What Cuba Isn’t Saying on Television
May 23, 2014
Vicente Morin Aguado

HAVANA TIMES — Count your money and set out to buy your groceries at a
farm products market in Havana. A pound of pork costs as much as the
average salary earned in a day by a health professional, even after the
much-talked-about wage increase in this high-priority sector.

Look at the scales carefully, making sure you’re getting your money’s
worth. Then, turn to look at the vender and complain over having been
shortchanged.

You will likely get one of two possible reactions: the ferocity of a
cornered animal, ready to strike back at you, or a cynical and mocking
smile that asks whether you live in this world or have just arrived from
a different planet.

Some days ago, the Cuban news segment Cuba dice (“Cuba Says”) hosted by
Talia Gonzalez again touched on the issue of how consumers continue to
be cheated by vendors. The journalist, who insists complaints must be
lodged and arguing that there is a legal framework and a place where
such customer complaints can be registered, strikes the viewer as naïve
and somewhat out of touch with reality, prompting yet another mocking smile.

The message is, when all is said and done, the revolution is not to
blame – it’s just something we Cubans, who till now have not known how
to demand respect for our rights, have to sort out amongst ourselves.

Let us look at the backdrop of the above situation, an overwhelming
reality we have known for more than half a century. Let us talk about
what Cuba isn’t saying.

We may not be the most intelligent people on the planet, but, we have no
shortage of street smarts. Why is it, then, that people accept being
cheated without double checking the weight of the product, without
complaining to the manager of the market?
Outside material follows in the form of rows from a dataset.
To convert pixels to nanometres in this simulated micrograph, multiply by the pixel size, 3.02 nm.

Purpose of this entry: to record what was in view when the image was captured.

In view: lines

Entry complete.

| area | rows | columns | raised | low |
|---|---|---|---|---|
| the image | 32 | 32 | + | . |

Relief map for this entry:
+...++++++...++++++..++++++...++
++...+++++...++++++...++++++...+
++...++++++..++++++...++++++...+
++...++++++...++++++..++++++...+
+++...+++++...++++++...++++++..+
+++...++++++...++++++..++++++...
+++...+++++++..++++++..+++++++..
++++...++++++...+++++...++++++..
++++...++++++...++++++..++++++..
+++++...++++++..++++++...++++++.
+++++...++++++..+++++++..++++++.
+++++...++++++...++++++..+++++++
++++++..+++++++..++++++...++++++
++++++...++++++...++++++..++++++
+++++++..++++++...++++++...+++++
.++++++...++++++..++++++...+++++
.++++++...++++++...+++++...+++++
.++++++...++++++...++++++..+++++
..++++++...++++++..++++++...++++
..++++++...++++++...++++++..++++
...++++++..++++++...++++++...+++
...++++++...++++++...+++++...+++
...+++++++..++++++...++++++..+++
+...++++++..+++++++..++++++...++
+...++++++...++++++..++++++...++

An old saying says that one cannot be both the judge and the accused at
the same time.

Management at the markets operate the verification scales. Therefore,
they will always take the side of the vendor, with whom there is an
evident, everyday complicity. Why do I say this? Quite simply because
the little extra money the management needs to make ends meet depends on
the market’s takings and these takings depend on how much the vendors
can snatch from the customers’ pockets.

If public officials wanted to buy their daily bread at the market on
their salaries, they would find out these are markedly inadequate. If
our journalists omit these truths, then we are working with an equation
that yields erroneous results owing to the omission of one or several terms.

The above situation, which is both undeniable and serious, is what
prompts the angry or cynical attitude of the vendor when faced with
customer complaints. What they are thinking, explicitly or implicitly,
is something along the lines of: “You complain to me, knowing I have the
same problems you do. We’re both in a bind because of the government,
which created this crazy economy. If you buy things here on a daily
basis, your money is coming from something other than your salary. I
have the same problems you do, so don’t complain and accept things as
they are.”

Most customers ultimately calm down. They may be told they are right at
one point, but vendors will never cease in their steadfast efforts to
shortchange customers. Their livelihoods depend on it.

There are other reasons for this, which Cuba dice also fails to address.
Corruption is eroding Cuban society both vertically and horizontally. It
affects everyone, from top government leaders to simple workers, and it
pits workers against one another in a fight for survival. For instance,
securing a stand at any farm products market in Cuba is difficult. It is
a coveted position, much more – alarmingly – than that of a high school
teacher.

In addition, many of those selling products at markets are subject to a
mechanism inherited from capitalism, known as caballaje. The locale
actually belongs to another person, who rents it out illegally to the
vendor. The vendor pays the owner a daily sum for their “favor.” I
recall that Aracelio Iglesias, a courageous trade union leader, fought
tirelessly against this practice, which was very common in Havana’s port
area.

These circumstances lead to the “sale” of those positions capable of
generating extra cash, a sum that is then divided up among those
involved, including the bureaucracy, which signs the pertinent
“authorizations.” The tree is bent at birth. It continues to bend as it
grows and, by the looks of it, will never straighten out on such terrain.

The worst part of this, as I hinted at above, is that customers become
involved in this mess, because something similar happens in their world,
a world all of us are a part of. That is why they ultimately accept the
whole thing, and why this demoralization which deters any kind of
complaint continues.

Are we in a typical blind alley? I don’t believe so. All we need is a
new harvest, capable of eliminating the bad way in which the earth was
first tilled. It is a question of eliminating the State’s noxious
intervention, of empowering workers along the services chain, from the
production stage to the sales outlet.

We’ll always have indispensable functionaries that will have to be
excluded from the said chain and receive a decorous salary, with which
they can meet their daily needs. The same holds for all of the country’s
workers, for no one can evade the condition of customer.

For the time being, we are in a vicious circle we cannot break with half
measures that are slow and limited. We need a good shove. Then we will
be able to say with confidence that Cuba has spoken.